The spectacular landscapes of southwest Colorado are out of reach, for many. But new equipment is making it easier to access the trails and beach at one of this region’s most popular spots: Ridgway State Park.
The park recently added a pair of Action Trackchairs with thick, rubber tractor-like treads that allow “guests with limited mobility to explore designated areas within the park,” according to a CPW news release. “We’ve had the chairs since about mid-July,” Park Manager Johnathon Freeborn said. One of the chairs was donated to Ridgway by Staunton State Park, in Jefferson County.
Staunton “Is definitely kind of the model that everybody is using to set up their accessibility programs,” Freeborn said. “They have a huge program; they have 10-12 chairs that are reserved pretty much every day.”
The purchase of a second track chair was made possible by funds from CPW’s Hunting and Angling Outreach Programs, which also provided a trailer for safe storage.
The park has also added a 300-foot Mobi-Mat, “to allow all wheelchair users to navigate sand on the Dutch Charlie Designated Swim Beach area of the park all the way down to the water,” and a floating Mobi-Chair, “to allow users to safely enter the water.”

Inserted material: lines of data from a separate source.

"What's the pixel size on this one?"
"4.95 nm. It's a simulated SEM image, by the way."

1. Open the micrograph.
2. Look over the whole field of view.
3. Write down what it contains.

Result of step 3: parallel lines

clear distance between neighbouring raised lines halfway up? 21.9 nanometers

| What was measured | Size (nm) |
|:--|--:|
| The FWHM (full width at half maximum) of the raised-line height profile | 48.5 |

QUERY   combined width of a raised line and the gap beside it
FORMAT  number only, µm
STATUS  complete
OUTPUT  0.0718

The Mobi devices are the result of a $19,000 grant from the Christopher & Dana Reeve Foundation, which the Friends of Ridgway State Park worked to secure. “We’ve invested about $1.6 million in 100 grants for Accessible Community Spaces,” said Mark Bogosian, director of the foundation’s Quality of Life Grants Program. “For the award that Ridgway State Park won, there were 315 applicants.” Of those, just 57 requests — “only 18 percent,” Bogosian said — were granted funding. “It’s proof of the incredible need” for this kind of assistance, he said, and what’s more, that “The Friends at Ridgway did an incredible job with their application, presenting us the information we needed.’
It was Freeborn — who has been at the park 18 years and is intimately familiar with the challenges its undulating and aquatic landscape(s) pose, for some people — who brought the foundation’s existence to the Friends’ attention.
He also had a personal perspective “that many laymen may not have,” he acknowledged. “I had an experience where I was wheelchair-bound for about a year,” he recalled. “Being able to get out of the house and enjoy the outdoors was very spiritual to me, at that time. I couldn’t walk; I couldn’t do anything. It was healing to be outdoors. At the same time, it was very frustrating to not be able to take in part in many of the same activities that others could.”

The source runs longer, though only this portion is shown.